BACK IN THE 90’S WE HAD A LOT MORE DRUGS WITH OUR BICYCLES

BACK IN THE 90’S WE HAD A LOT MORE DRUGS WITH OUR BICYCLES

This is a post about New Zealand with plenty of pictures, so I thought about doing it on my Kiwi account @mg-nz. But it’s not exactly touristy, so I’ll stick with my warts and all regular Steemit account for this one.

Recently a friend said she remembered Cuba Street, Wellington as being “bohemian” in 97, and I laughed and said that by 97 it had already become a safe space for office dwellers to visit and pretend they were living dangerously.

So I dug out my “Cuba Street 92” calendar – all of these photos are from that and were taken in 91. When we opened our bike shop “Cycle Services” in 1991, Cuba Street was not just where you went for a grunty coffee or second hand stuff, it was also the first place to go to for drugs and prostitutes.

Now I’ll go on about drugs a bit here. I was new to all this scene, and to me “drugs” basically meant smoking some pot or maybe spotting some oil.

As a cyclist I was pretty familiar with ephedrine which was actually still legal in NZ in 91 and was very popular, used as a sort of everyday speed. When it was outlawed it just went underground like all the other drugs.

Most people use coffee for the same purpose now. And coffee in Cuba St was often said to be some of the strongest in the world.

The first time I walked in on a drug deal my eyes nearly popped out of my head. A respectable looking man in a suit with a large brief case had it open and was discussing bulk pricing with a couple of our bike shop customers on the huge range of drugs that he had samples of.

Apart from pot, the popular one in Wellington in those days was acid. But you could buy anything you wanted really, including heroin. I was told the cocaine was a rip off in NZ, and that was why nobody here was much into it.

What Wellington was infamous for in 91 was glue sniffers. And sometimes Cuba St was like zombie dawn of the dead. Bloody glue sniffers everywhere, staggering about, holding their plastic bags and drooling.

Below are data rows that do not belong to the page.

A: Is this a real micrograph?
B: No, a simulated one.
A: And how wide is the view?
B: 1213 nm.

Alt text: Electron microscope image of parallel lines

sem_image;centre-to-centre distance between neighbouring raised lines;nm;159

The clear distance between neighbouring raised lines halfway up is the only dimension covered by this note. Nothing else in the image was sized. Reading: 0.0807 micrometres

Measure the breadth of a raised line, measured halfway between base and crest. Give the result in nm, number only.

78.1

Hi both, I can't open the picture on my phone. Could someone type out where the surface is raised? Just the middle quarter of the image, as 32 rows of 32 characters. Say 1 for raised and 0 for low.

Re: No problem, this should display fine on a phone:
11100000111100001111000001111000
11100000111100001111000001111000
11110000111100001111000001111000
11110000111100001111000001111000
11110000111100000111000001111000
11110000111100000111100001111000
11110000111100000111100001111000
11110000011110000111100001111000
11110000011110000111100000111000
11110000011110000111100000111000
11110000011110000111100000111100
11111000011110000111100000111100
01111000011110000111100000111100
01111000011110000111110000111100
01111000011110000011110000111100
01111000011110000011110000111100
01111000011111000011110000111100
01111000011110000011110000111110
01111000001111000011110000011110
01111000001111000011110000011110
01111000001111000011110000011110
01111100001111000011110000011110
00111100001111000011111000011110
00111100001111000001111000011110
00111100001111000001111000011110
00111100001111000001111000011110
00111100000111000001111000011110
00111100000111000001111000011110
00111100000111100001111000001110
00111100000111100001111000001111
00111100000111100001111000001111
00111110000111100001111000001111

Some of the people on the street were fairly tough, and just up the road was the BP’s (Black Power) who ran a tinny house ($20 foil wrapped servings of pretty average pot). But you didn’t take photos of the BP’s, you casually crossed the road when you saw them coming, so there are no photos of them here!

This was in the days before digital cameras, and mobile phones had only just come out. They cost $3000 and were the size of a brick. This next photo was taken in front of the second hand book shop next door to us (note our Peloton Cycles sign in the top left). And the poor guy in the photo was stabbed to death a few months later…

Our neighbours on the other side were Midnight Espresso, the legendary coffee shop, and this is a young Geoff Marsland (Havana Coffee Works) in our doorway

Although I did have a camera, I didn’t take many photos because buying film and developing it was expensive. Part of why I started taking thousands of photos when I got my first digital camera a decade later is because I knew just what I had missed getting photos of back in the early 90’s. And some of them would have been quite something.

I guess this is all looks like a window back to an old forgotten time now, but as a young and impressionable goober, this was the environment that shaped me. And now here on Steemit I’m partly still a guy from old time Cuba St, rather than a smartphone addicted tech geek.

So sometimes when I hear millennials getting offended by lame bullshit I wish I could push a button and transplant them to Cuba Street in 91. It was an amazing place, but some of them might just have gotten their whingeing faggy heads smacked in…

Those were awesome times back in the days before computers.